Similar tasting to the agave nectar recipe, this flavor is reminiscent of honey. Brown rice syrup, also referred to as Brown Rice Malt, is popular among people who follow a macrobiotic diet because it is a complex carbohydrate. It is not as sweet as sugar, so it requires a bit more to achieve the sweetness desired for ice cream.
1 cup whole milk
1 cup brown rice syrup
pinch kosher salt
2 cups heavy cream
1 to 2 teaspoons pure vanilla extract
Calories 264 (56% from fat) • carb. 28g • pro. 2g • fat 17g • sat. fat 13g • chol. 66mg • sod. 65mg • calc. 28mg • fiber 0g
1. In a medium bowl, use a hand mixer on low speed or whisk to combine the milk, brown rice syrup and salt until the mixture is homogenous. Stir in the heavy cream and vanilla. Cover, refrigerate, 1 to 2 hours, or overnight.

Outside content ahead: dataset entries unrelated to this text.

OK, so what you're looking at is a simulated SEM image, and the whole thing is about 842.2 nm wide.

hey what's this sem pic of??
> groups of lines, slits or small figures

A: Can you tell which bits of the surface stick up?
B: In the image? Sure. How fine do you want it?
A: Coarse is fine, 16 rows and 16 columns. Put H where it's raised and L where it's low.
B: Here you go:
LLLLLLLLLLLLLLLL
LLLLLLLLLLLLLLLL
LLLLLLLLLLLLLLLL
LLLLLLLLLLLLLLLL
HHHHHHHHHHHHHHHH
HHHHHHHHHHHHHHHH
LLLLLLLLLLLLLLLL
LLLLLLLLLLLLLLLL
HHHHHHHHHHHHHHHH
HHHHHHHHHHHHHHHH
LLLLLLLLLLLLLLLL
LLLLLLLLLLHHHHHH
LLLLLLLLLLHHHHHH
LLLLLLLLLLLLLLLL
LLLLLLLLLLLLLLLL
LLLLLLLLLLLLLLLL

2. Turn the Cuisinart® Ice Cream Maker on; pour the mixture into the frozen freezer bowl and let mix until thickened, about 30 to 35 minutes. The ice cream will have a soft, creamy texture. If a firmer consistency is desired, transfer the ice cream to an airtight container and place in freezer for about 2 hours. Remove from freezer about 15 minutes before serving.